Meet Chedli Ben Hassine, The CEO and Founder of Lanslot

Online multiplayer-minded gamers make it a mission of theirs to play with like-minded individuals on a regular basis. But sometimes, it proves difficult to build up a reliable squad that you can count on each and every day you log on to body some noobs.

Chedli Ben Hassine clearly recognizes the struggle that comes with that dilemma, which is why he decided to build an app that offers a solution to that problem called Lanslot. As the CEO and Founder of Lanslot, Ben Hassine has created a platform that allows gamers to meet new players, build meaningful relationships with them, and enjoy their online multiplayer sessions right alongside them.

ONE37pm decided to have a quick chat with Ben Hassine about his gamer-fueled platform, the efforts being made to make Lanslot available across the globe, his rising social media content creator hustle, and so much more.

SAS Lanslot

ONE37pm: What kickstarted your love for gaming?

Chedli Ben Hassine: I have been playing video games since I was three to four years old. I started watching my cousin play Tomb Raider, FIFA, Super Mario 64, Pokémon, and all, then fell in love with gaming. I grew up in a humble family so if I wanted to play video games I had to go to the neighbor’s house to play, which always made me discover new multiplayer games.

ONE37pm: What steps did you take in order to pursue a career in the professional gaming space?

Ben Hassine: When I was 17 I left France, where I was born and raised to go to the US. While studying at West Virginia University Institute of Technology, I was more independent and did not have to count my gaming hours (sorry mom and dad). Not being able to play with my friends in France due to the time zone, I had to find people playing the same games as I do. But no one played Overwatch at school. It was all about FIFA (yes I played soccer too). In my last year at school, I started to think about a solution to find better mates to play with.

SAS Lanslot

ONE37pm: How did the concept of Lanslot come to you?

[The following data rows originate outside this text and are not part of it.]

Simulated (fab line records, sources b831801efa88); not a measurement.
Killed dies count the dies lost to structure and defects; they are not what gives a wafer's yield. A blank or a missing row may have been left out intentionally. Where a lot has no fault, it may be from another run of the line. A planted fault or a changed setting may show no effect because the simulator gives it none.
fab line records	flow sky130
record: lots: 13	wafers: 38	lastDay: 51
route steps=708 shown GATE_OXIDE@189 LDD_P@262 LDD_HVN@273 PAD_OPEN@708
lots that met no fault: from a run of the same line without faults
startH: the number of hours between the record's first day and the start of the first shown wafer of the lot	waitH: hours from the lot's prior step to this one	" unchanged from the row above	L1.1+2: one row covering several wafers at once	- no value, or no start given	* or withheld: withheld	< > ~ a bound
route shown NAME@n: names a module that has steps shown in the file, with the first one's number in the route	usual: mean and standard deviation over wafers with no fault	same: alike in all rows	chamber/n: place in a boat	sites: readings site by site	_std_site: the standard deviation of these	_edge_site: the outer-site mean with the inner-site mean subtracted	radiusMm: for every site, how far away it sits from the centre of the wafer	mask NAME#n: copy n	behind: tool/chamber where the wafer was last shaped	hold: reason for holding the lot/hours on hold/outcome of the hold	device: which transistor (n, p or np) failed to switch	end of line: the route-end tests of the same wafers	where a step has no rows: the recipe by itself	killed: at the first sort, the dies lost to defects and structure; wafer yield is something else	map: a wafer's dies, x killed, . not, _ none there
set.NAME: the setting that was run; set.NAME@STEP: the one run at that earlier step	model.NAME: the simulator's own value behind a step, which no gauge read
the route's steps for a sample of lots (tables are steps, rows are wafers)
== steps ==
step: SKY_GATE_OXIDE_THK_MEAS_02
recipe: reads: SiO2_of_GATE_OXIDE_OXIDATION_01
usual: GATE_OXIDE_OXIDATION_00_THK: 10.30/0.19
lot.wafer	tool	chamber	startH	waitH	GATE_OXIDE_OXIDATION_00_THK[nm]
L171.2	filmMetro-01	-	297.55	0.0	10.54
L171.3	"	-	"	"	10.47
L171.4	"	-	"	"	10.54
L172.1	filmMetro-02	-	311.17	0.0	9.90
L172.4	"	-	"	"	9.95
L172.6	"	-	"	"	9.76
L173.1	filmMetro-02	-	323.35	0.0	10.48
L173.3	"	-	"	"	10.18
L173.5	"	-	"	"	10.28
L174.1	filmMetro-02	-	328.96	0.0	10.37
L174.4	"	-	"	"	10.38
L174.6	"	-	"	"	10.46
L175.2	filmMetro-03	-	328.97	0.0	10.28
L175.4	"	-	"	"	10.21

Ben Hassine: My first idea to gather gamers and match with people who look like me was to build a physical place for gamers, the first-ever gaming center in France. It was a success. Hundreds of people came from all over the place to visit the center, meet new people, and play with their new friends. We built a second one with my team then realized that it was not the right solution. We wanted to make our solution accessible to more people. 

As an engineer, I started to think about a product that was more scalable and not limited by walls like the centers. That is when I decided to create Lanslot, the #1 platform for matchmaking among gamers according to their personalities. Basically, you connect to the app you create or join a party, meet new gamers, and play with your new friends. Better mates for better games as we say!

ONE37pm: What were some of the easiest and hardest parts in making sure Lanslot successfully launched?

Ben Hassine: Lanslot is only a year old and reached 800K users only in France. We launched the app in NA but only to do some server testing, so please don’t judge us yet! The hardest part with Lanslot is finance: we are struggling with finding funds to optimize our product and internationalize it. For some reason, VCs in France are harder to convince when it comes to gaming. We will try in the US for sure!

SAS Lanslot

ONE37pm: What steps are being taken in order to make Lanslot globally available?

Ben Hassine: We have translated the app in English, working toward Spanish and Portuguese translation as well. We have set up new servers for it to work in NA and in the UK. And again, we are looking for funds to promote it globally!

ONE37pm: Besides your work on the Lanslot app, you’re also an avid TikTok user. What inspired you to create content for that app?

Ben Hassine: I always wanted to share with people but did not know how. It took me a minute to find the content I was the best at. First, I started to write blog articles. Then audio podcasts. In the meantime, I was a huge content consumer when it comes to business, tech, and marketing. That is when I discovered Gary Vee. Read his book Crush It on how social media could help anyone expose their business through social media. 

He talked about Musical.ly who already became TikTok at that time and decided to give it a shot. I studied the platform for about a week then decided to create content on it. In January 2020, I was one of the first content creators to talk about anime and gaming in France. 

I shared more and more about my several passions and grew more and more followers on the platform while applying Gary Vee’s tips and strategy: take your phone and say some sh*t (something close to that I believe!). I became the #1 TikTok creator in France on pop culture subjects and brought my audience on other social media such as Twitch, YouTube, and Instagram.

SAS Lanslot

ONE37pm: Now it’s time to have a chat about your favorite things. So first thing’s first – what are your favorite games?

Ben Hassine: I am a big fan of large open-world RPGs such as The Legend of Zelda: Breath of the Wild and Dragon Quest. Played MMORPGs such as World of Warcraft, Flyff, and Dofus for a bit. Played a lot of Overwatch as well. But my favorite game? Bioshock!

ONE37pm: What are your favorite anime?

Ben Hassine: One Piece, Jojo, My Hero Academia, Reborn, Hunter x Hunter, One Punch Man, Dorehedoro, Vinland Saga, Naruto, Bleach…in that order 😉

ONE37pm: What pieces of tech do you use on the regular?

Ben Hassine: I am a big Apple consumer. I use my iPhone and Mac for work. Apple Watch and AirPods Pro to simplify/accelerate some processes. Finally, I use an iPad Mini for work or entertainment at night or when I am traveling.

ONE37pm: And what are some of your favorite NFT projects?

Ben Hassine: My favorite NFT project is called Shinobros. Kinda cheating here since it is my own project. It is an anime-inspired project that I wanted to build to create a fund to help ambitious and talented people finance their project. We also want to build the first-ever manga based on NFT.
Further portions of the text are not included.